Taking back Congress seems a perfect task for two such ambitious men as Schumer and Emanuel, who by dint of their abrasive personalities aren't likely to ever appear on a presidential ballot. In the 1980s, Emanuel was working for a consumer watchdog group in Illinois when a political journalist told him he didn’t have time to write about the group because his wife was having a baby. Emanuel showed up in the recovery room, said “Mazel Tov” and immediately asked, “when do you think you’ll be back to write that story?” He once sent a 2.5-foot dead fish to a pollster whose advice he didn’t like. Now 46, Emanuel went on to become one of President Clinton’s top political aides, pushing such popular ideas as expanding the use of school uniforms. He left government in 1998, made $16 million as an investment banker and then won a House seat representing his native Chicago in 2002. Since returning to the nation's capital, he’s mellowed slightly as a congressman, but is still known for occasionally yelling at congressional staffers and adding profanity to every other sentence. Schumer, who won a seat in the New York State Assembly at the age of 23 after graduating from Harvard Law School, is friendlier, but can be just as grating. Trying to get the White House to support a provision he wanted in a crime bill in 1994, he grabbed one of Clinton’s aides, backed him against a wall and said, “You’ve got to do this.” (It worked.) On the Senate Judiciary Committee, his colleagues occasionally tell him to stop talking so witnesses can actually answer his questions.

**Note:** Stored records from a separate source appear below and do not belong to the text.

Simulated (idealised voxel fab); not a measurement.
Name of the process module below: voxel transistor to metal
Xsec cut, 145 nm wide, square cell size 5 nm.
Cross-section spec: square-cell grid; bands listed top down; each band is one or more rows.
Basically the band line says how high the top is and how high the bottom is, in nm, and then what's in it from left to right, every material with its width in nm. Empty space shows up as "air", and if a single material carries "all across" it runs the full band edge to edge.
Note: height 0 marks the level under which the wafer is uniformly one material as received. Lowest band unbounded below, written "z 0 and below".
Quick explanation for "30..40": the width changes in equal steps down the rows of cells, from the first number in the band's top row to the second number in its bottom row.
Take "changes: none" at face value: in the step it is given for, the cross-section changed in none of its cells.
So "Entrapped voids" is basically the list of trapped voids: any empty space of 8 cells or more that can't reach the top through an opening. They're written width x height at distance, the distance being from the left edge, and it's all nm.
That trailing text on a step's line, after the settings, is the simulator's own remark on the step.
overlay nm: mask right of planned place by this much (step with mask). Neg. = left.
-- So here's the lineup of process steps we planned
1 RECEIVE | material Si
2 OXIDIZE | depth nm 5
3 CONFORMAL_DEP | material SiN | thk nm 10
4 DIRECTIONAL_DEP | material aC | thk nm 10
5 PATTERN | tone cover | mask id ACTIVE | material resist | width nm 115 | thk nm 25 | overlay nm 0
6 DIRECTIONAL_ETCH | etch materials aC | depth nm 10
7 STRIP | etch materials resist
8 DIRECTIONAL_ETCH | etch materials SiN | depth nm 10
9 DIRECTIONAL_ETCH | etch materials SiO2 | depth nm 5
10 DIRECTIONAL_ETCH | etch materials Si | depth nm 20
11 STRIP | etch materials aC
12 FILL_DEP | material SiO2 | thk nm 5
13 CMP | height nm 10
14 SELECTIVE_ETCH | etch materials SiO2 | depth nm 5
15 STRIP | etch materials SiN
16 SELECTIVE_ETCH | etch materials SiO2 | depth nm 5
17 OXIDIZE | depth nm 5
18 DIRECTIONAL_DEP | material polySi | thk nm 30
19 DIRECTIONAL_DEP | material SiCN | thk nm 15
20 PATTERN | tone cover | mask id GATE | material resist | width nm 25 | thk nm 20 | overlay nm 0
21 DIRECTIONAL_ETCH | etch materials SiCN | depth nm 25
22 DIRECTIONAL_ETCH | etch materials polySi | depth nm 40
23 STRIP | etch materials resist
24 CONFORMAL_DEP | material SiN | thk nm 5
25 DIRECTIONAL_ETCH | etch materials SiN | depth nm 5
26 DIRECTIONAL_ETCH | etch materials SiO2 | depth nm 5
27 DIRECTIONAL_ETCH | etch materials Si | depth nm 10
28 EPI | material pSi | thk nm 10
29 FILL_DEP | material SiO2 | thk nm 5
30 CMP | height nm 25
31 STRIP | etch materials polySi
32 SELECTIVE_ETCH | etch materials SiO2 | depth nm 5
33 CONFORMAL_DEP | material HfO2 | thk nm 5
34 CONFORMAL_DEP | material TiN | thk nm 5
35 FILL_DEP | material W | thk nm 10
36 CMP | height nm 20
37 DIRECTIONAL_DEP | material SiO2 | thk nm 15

Both are well-suited for the sometimes ruthless work of running their party's campaign committees. Looking to knock off Pennsylvania Republican Senator Rick Santorum, Schumer recruited Bob Casey, the popular, anti-abortion rights secretary of state there, and pressured an abortion rights advocate running for the seat to withdraw—angering abortion rights activists who are key donors to the party. “The days are over when a Democratic candidate has to check off 18 politically correct boxes,” Schumer says. In a congressional race in Illinois, Emanuel recruited Tammy Duckworth, a Army major who lost both her legs in Iraq, pushing aside another candidate already in the race and, in the process, alienating local Democrats.

But while the pair is following the lead of Karl Rove, the GOP strategist who often hand-picks which congressional candidates will run, they haven’t yet shown they can match his effectiveness. In Rhode Island, Schumer wanted another popular pro-life Democrat, James Langevin, to run, but Langevin passed on the Senate race after abortion rights groups sharply objected. Schumer has been one of the leaders in crafting the party's strategy on judicial nominations, but Senate Democrats put on one of the most feeble challenges of a Supreme Court nominee in recent memory during the Alito hearings. And two of Schumer’s committee aides stepped down last year amid accusations that they illegally obtained the credit report of Michael Steele, a GOP Senate candidate in Maryland. Emanuel, meanwhile, has been outraised by House Republicans ($60 million to $37 million) and hasn’t been able to match the sway of Schumer with his own colleagues. Over Emanuel's strong objections, House Democratic Leader Nancy Pelosi has called for a speedy withdrawal of American troops from Iraq, a position Emanuel has told friends may well cause political problems for the party.

More than anything, each man has the challenge of trying to market a party that is still struggling to find a unified, winning message. The Dems' leaders are divided on Iraq, haven’t agreed on what policy ideas they will offer in the fall and haven’t yet figured out how to convince Americans they’re as tough as the GOP on terrorism, which Rove said last week will again be the key issue for the GOP come November. Asked about the prospects for the fall, Emanuel declined and said, “my job is to affect races and not predict them.” He and Schumer may be impatient, but after twelve years of Republican rule, they know better than to be overconfident.